Precinct 2 Constable Bill Gipson spoke on the riots, looting and violence happening around the country.
"Justice is not won by meeting hatred with hatred. People of color want their voices to be heard, and we support peaceful protests but not protests that become unruly and inciting riots,” he said.
"As an African-American black male in America, as a father of a black son, I am no less mad than anyone else. We realize that there is a systematic racism in law enforcement, but in order to discover that fundamental root to the problem we must investigate the higher process of law enforcement profession and ongoing training,” he added. “We cannot allow bad apples to overshadow all the men and women that strive each and every day to represent their community and serve their community, and protect their community."
Rowlett had its own protest Sunday evening on the two-mile bridge between Rowlett and Rockwall. The peaceful protest was facilitated by both Rowlett and Rockwall’s police chiefs.

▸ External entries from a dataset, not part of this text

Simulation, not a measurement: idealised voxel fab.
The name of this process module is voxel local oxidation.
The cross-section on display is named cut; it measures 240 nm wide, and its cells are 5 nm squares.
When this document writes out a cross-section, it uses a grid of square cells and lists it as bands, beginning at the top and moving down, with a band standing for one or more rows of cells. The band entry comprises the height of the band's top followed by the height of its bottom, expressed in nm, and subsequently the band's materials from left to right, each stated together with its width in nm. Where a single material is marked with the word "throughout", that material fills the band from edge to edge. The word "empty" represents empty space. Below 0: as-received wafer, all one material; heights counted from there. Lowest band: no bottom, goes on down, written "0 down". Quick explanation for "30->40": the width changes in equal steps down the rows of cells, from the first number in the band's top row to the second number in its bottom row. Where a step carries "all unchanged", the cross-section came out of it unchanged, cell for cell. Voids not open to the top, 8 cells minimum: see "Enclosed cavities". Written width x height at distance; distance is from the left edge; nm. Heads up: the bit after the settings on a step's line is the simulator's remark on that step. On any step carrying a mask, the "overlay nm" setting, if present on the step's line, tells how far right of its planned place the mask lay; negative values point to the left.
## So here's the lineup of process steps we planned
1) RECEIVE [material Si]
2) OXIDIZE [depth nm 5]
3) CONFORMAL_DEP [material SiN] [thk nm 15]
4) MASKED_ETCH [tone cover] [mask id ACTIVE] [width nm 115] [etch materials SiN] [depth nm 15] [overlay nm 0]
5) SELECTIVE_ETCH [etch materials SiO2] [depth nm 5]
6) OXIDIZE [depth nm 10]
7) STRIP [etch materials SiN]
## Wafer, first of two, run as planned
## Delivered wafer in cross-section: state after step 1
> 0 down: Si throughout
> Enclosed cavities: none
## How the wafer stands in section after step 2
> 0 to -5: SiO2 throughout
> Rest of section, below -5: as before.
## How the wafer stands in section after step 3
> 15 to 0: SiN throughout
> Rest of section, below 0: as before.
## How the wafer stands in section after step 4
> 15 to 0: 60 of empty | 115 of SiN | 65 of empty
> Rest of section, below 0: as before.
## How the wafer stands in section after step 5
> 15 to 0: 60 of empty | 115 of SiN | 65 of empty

“Rowlett is a very unique place. It is special because of the people who live here, work here and the people who serve this community. We have come together in the face of adversity before and always come out stronger on the other side. As a nation, we are trying to make sense of the injustices that led to the tragic death of George Floyd. I am so very proud of the way our citizens have chosen to stand up and let their voices be heard – whether it be through social media posts, speaking directly with friends, family or faith leaders, or by way of yesterday’s peaceful protest,” Mayor Tammy Dana-Bashian said in a statement. “And, I am proud of the men and women in blue who faithfully serve this community as members of the Rowlett Police Department. By engaging directly with our citizens and joining the peaceful protesters on their walk across the bridge, our police officers embodied the compassion and empathy this community deserves.”